Now that we have made a prediction for each row in the test dataset, we can submit these predictions to Kaggle. Most Kaggle competitions provide a sample submission file, in which you can simply overwrite the sample predictions with your own as we do below:

In [14]:
submission = pd.read_csv(directory+'sample_submission.csv')
submission['isFraud'] = y_predproba
submission.head()
submission.to_csv(directory+'my_submission.csv', index=False)



We have now completed steps (4)-(6) from the top of this tutorial. To submit your predictions to Kaggle, you can run the following command in your terminal (from the appropriate directory):

`kaggle competitions submit -c ieee-fraud-detection -f sample_submission.csv -m "my first submission"`

You can now play with different `fit()` arguments and feature-engineering techniques to try and maximize the rank of your submissions in the Kaggle Leaderboard!


**Tips to maximize predictive performance:**

   - Be sure to specify the appropriate evaluation metric if one is specified on the competition website! If you are unsure which metric is best, then simply do not specify this argument when invoking `fit()`; AutoGluon should still produce high-quality models by automatically inferring which metric to use.

   - If the training examples are time-based and the competition test examples come from future data, we recommend you reserve the most recently-collected training examples as a separate validation dataset passed to `fit()`. Otherwise, you do not need to specify a validation set yourself and AutoGluon will automatically partition the competition training data into its own training/validation sets.
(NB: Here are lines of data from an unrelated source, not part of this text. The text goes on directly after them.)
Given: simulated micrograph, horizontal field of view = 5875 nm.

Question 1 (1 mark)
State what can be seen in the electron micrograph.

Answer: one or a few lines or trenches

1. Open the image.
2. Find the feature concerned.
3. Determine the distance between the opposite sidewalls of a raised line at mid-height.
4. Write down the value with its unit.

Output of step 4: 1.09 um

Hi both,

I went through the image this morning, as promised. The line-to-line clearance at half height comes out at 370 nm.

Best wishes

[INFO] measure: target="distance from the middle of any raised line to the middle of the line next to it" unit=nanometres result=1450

   - Beyond simply specifying `presets = 'best_quality'`, you may play with more advanced `fit()` arguments such as: `num_bag_folds`, `num_stack_levels`, `num_bag_sets`, `hyperparameter_tune_kwargs`, `hyperparameters`, `refit_full`. However we recommend spending most of your time on feature-engineering and just specify `presets = 'best_quality'` inside the call to `fit()`.


**Troubleshooting:**

- Check that you have the right user-permissions on your computer to access the data files downloaded from Kaggle.

- For issues downloading Kaggle data or submitting predictions, check your Kaggle account setup and the [Kaggle FAQ](https://www.kaggle.com/general/14438).